Taiwanese students who study in China plan to stage a protest at the Ministry of Transportation and Communications in Taipei today for turning down requests from two Chinese airlines for additional flights, making it difficult for them to come home for the Lunar New Year holiday.
The Civil Aeronautics Administration (CAA) last month rejected applications from Xiamen Air and China Eastern Airlines to offer additional flights for the holiday on the grounds that they have been using the northbound M503 flight route — which China unilaterally launched — despite repeated warnings.
Without prior negotiation, air traffic controllers will not know how to guide flights in emergency situations, the CAA said.
The airlines eventually withdrew their applications, saying that they could not keep waiting for approval.
Chiu Rong-li (邱榮利), head of the China-based Taiwan Students Solidarity Headquarters, said the group would protest the difficulties the students experienced when coming home this year in front of the ministry and the Presidential Office Building.
Many Taiwanese who study in China had to rebook their flights, because the government did not approve the requests for additional flights, Chiu said, adding that they could have bought tickets at 3,000 yuan (US$473), but the price has now jumped to between 4,000 yuan and 5,000 yuan.
Some had to buy business-class tickets because they could not find economy-class tickets, while others chose not to return to avoid the trouble, Chiu said.
The students would file claims for compensation from the government, as it caused them to pay extra for tickets, he said.
“The government should no longer use national security as an excuse for their actions,” he said.
In response, the CAA issued a statement saying that the two airlines still have tickets left in the eight Chinese cities that would have added flights: Shanghai, Wuxi, Nanjing and Hefei on China Eastern Airlines, and Xiamen, Fuzhou, Hangzhou and Changsha on Xiamen Air.
“We believe that the students who returned to Taiwan over the past few weeks know perfectly well that there are still empty seats on the weekly scheduled flights to and from these cities, despite the cancelation of the additional flights,” the agency said.
The CAA also said it has been monitoring ticket prices, which have a price cap, and that no Taiwanese carriers have raised prices.

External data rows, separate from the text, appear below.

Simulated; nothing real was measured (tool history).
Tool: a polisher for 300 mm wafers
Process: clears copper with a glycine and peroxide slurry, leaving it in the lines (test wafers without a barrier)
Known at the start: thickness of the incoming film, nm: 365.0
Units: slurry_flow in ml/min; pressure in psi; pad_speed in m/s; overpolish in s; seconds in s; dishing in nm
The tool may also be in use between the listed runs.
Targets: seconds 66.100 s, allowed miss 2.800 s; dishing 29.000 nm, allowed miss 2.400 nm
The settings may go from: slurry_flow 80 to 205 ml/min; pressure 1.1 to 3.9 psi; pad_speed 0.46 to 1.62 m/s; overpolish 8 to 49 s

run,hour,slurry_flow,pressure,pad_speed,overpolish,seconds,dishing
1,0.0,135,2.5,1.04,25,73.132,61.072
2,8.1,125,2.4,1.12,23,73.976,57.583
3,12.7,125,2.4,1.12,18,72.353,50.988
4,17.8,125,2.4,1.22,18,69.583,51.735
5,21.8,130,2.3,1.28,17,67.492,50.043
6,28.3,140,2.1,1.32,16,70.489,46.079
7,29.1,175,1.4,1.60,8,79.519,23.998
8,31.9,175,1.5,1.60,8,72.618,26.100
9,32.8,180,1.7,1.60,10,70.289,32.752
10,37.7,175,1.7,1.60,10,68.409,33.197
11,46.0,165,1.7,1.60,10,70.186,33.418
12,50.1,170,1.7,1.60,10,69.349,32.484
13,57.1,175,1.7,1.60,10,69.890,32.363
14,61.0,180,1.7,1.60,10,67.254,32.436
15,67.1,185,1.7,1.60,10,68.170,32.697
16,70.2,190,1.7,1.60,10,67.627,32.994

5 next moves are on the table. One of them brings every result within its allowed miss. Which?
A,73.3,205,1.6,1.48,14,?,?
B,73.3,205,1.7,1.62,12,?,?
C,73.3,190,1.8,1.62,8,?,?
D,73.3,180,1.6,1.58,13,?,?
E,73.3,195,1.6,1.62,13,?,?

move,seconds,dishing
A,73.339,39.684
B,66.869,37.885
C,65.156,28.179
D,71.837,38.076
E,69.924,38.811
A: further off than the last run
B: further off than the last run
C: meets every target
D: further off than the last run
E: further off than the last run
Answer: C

Even though the CAA does not have jurisdiction over Chinese carriers, it also called on them to refrain from raising prices.
“We want to remind them they have pledged on multiple occasions that they would care for Taiwanese businesspeople and students in China, so they should not exploit the chance to reap profits,” it said.
The agency urged people to book tickets before they sell out and said they can call the Straits Exchange Foundation at (02) 2533-7995 for assistance.